The systemic use of pesticides on agricultural fields poses significant risks to non-target, and often beneficial, species. Moreover, neonicotinoids applied to crop fields are taken up by birds, reptiles and invertebrates, and the pesticides often end up in aquatic systems. Although considerable research exists on the relationship between pesticide use and pollinator health, there are still knowledge gaps to be overcome, especially for wild bee species.

Three professors and a PhD student from the University of Guelph are the first to study exposure risk to pesticides in soil for ground-nesting bees. Until this point, no research has evaluated the risk to bees from neonicotinoids in soil despite the soil being where many bee species spend most of their lives. The study focused on the hoary squash bee, a solitary ground-nesting species that builds their nests in the soil of Curcubita fields and eats mainly Curcubita crop pollen and nectar.

Soil, pollen and nectar samples were gathered by Susan Chan from 18 Ontario squash farms and were analyzed to establish pesticide residue profiles. The researchers related the pesticide concentrations to honeybee lethal dose endpoints to create hazard quotients. Also, Chan et al. used honeybee and solitary bee lethal dose endpoints to develop Environmental Exposure Distributions (EED) for chronic exposure and acute exposure scenarios. Then, the same approach was used with a government data set of neonicotinoid concentrations in agricultural soil to find the exposure risk for ground-nesting bees more generally.

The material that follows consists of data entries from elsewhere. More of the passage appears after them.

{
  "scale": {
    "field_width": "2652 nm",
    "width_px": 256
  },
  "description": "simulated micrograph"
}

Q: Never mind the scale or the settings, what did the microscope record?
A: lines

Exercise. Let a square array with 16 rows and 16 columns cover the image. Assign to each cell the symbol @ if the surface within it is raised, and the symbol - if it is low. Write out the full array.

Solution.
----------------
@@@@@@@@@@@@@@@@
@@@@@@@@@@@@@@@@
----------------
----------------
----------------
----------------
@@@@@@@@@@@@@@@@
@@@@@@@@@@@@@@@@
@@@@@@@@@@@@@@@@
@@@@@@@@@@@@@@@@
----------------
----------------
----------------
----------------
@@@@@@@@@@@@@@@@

The results of the study indicate that significant portions of ground-nesting bee populations are likely exposed to lethal doses of neonicotinoids in Ontario agricultural fields. Out of the three exposure matrices, soil was found to have the largest number of neonicotinoids present. For the acute exposure scenario, EEDs for clothianidin and imidacloprid did not exceed the acceptable risk threshold of 5% for 2 of the 3 endpoints, but did exceed 5% for both neonicotinoids using the third endpoint. In the chronic exposure scenario, the exposure risks for clothianidin and imidacloprid exceeded 5% for all endpoints. The analysis of the secondary data set indicated high risk to ground-nesting bees from clothianidin in both exposure scenarios, and high risk for imidacloprid in chronic exposure scenarios.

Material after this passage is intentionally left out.